Today’s consumers must choose not only where to shop and what to buy, but also how to pay. Ever-evolving options from store cards to online channels have placed increasing importance on achieving top-of-wallet status.
With the entry of new payment options, Apple Pay and Android consumers are faced with new choices in an ever-changing landscape. For some companies, loyalty programs have become a powerful tool to influence consumers’ decisions about payment choice.
Below are four key ways credit unions can ensure their loyalty and rewards programs are keeping their cards top-of-mind and top-of-wallet for members:
Understand your Members
A 2019 PSCU study found that 75% of consumers receive a reward or benefit by making purchases with their credit card. Consumers are increasingly utilizing specific payment methods for particular transactions as they continue to focus on maximizing the returns from their loyalty memberships. Conducting research and leveraging data and analytics on the front end is essential to ensuring credit unions are targeting the right members with the right offerings.
Have a clearly defined value proposition for all program benefits and only market to members who benefit from each respective item. Targeting a member with marketing communications surrounding program benefits not relevant to him or her is not only ineffective, but it could also have a negative impact on the return on investment (ROI). For example, a member that does not own a car does not need a credit card that earns points or receives cash back on gas purchases.

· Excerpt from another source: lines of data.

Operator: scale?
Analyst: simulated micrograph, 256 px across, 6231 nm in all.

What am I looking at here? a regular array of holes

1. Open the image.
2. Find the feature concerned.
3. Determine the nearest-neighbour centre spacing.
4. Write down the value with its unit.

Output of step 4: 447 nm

Additionally, make sure to communicate your value in a clear and concise way. This needs to be repeatable and demonstrate a clear message to the consumer.
Measure and Optimize
Defining key performance indicators (KPIs) early on will help optimize programs and align decision making for desired outcomes. Most importantly, defining a narrow and specific goal for the program is essential. For example, creating a marketing program around brand awareness when your stated goal is to grow share of wallet with existing members could lead to misalignment and poor performance. Establishing a goal will help determine what types of programs to offer, as well as create benchmarks to compare and optimize against. Routinely reviewing metrics and realigning communications and keeping your end goal in mind when making all decisions about the program is key.
Keep up the Momentum
Once a member chooses to participate in a loyalty program, it is imperative for credit unions to consistently remind him or her of the value of the program. Consumers are notorious for short attention spans, and competition can quickly make your world class program obsolete. In fact, a LoyaltyOne study found the average consumer is enrolled in 29 loyalty programs. Communication about new offerings and reminders about current program offerings will ensure members not only take advantage of those features, but also keep the credit union card in top-of-wallet position.
Knowing you are not only vying against with competitors but the other roughly 29 loyalty programs a consumer is enrolled is just a reminder that you need to continually drive home the value you are bringing to your member.
By understanding your members, strategically determining targeting, clearly communicating value, setting KPIs and being diligent with respect to ongoing marketing and communications efforts, credit unions can ensure their loyalty programs are not only performing successfully, but that their cards are also top-of-wallet amongst members. With a growing marketplace, it is imperative that you continually follow up with your members to assess their current perspective.